It is commonly accepted that Free Education is education funded through taxation or by charitable organizations. For Free education is to be successful and meaningful it should and must be coupled with the equal opportunities for all concerned. If required opportunities to education are not available or denied to a section of the society, (which is a violation of all moral rights and legal rights to education of that section and therefore incompatible with the proposals of Dr. Kanangara and the guide lines of ICESCR) such education cannot be regarded as free education. For those who consider that the right to education for just one segment of the society is adequate for education to be called free education, then indeed Sri Lanka is no doubt a country with free education. No fair minded person will agree to such a partial concept of free education.

At present there are many private educational institutions in the country in addition to thousands of private tuition classes to provide education to the students from pre-school level education up to university level education on monetary basis. The parents of these students will never resort to private education of this nature if opportunities are available for their children at state funded schools or universities. In other words the first priority of the parents is to enroll their children in state funded schools or universities but the non-availability of that opportunity causes them to resort to these alternatives as there is no other avenue available to them. This situation alone is enough testimony to demonstrate the failure of the State to bear the cost of education of the student population in the country. The government and the critics of the government policies adduce numerous reasons for this failure of the State but what is important to the country is not the reasons for the failure but the resultant adverse effect of that failure. It is very clear that the end result of this failure of the State is the denial of State education to a section of the student population in the country.

Way back in 1930s and 40s, educating their children was a mere formality or a social responsibility of the parents and as a result the net primary education enrollment ratio was less. Furthermore due to the low population in the country the student population was also less. In fact, in those days it was difficult to find required number of students for schools. At that time most of the parents provided education to their children expecting them to be in a suitable environment until they grew up and were ready to take charge of the parents’ properties moreover, very seldom they did expect anything in return from their children. Therefore there was no competition to enter into a government school or a state university. As a result of this social environment, Dr. Kannangara did not look beyond the state funded education and accordingly, did not take into consideration the now prevailing competition and ever increasing cost to provide education by the State. Anyway, on this matter Dr. Kanangara has clearly demonstrated his views when he said “The state can make educational provision only up to a point, if any individual or group is dissatisfied with the nature and extent of such provision such individual or group is free to make alternative provision at his/her or its expense”.

Currently the situation has drastically changed and parents consider giving education to their children is an investment for their future and the children too consider that the education is mandatory for them. The population of the country has increased rapidly causing the student population also to grow and as a result the primary education enrollment ratio has now become almost 100%. This situation has resulted in a stiff competition among children to enter state funded schools and higher educational institutes and as well as universities. Accordingly state expenditure on education too has increased drastically. This phenomenon is not limited only to Sri Lanka but common to all countries worldwide. That is the very reason why ICESCR by its 1976 declaration, mentioned about fee education.

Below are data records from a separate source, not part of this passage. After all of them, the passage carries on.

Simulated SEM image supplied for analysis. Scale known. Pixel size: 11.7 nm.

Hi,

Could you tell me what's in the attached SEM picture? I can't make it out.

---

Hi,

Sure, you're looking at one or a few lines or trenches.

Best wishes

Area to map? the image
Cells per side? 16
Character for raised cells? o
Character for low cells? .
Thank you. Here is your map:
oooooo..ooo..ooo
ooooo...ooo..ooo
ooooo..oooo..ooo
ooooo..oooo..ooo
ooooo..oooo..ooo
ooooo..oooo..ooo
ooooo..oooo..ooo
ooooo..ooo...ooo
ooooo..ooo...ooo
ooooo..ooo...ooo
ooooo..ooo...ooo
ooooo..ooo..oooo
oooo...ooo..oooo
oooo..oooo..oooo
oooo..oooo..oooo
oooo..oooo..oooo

With the ever increasing student population in the country and the associated increasing demand for education on the one hand and the failure of the State to provide necessary funds to meet the ever increasing cost of education on the other hand, (every year the State spends less than 25% only as capital expenditure out of the total expenditure on education) one questions, what alternatives are available to face this unfortunate and complex situation? Should the society forget about the predicament of the students who do not get the opportunity at state funded educational institutions and neglect them altogether on the basis that it is the Will of the God and by doing so destroy the principles or policies of free education OR is the society going to help them to transcend this unfortunate situation they are faced with. There is no doubt that nobody would accept the first one as a viable alternative.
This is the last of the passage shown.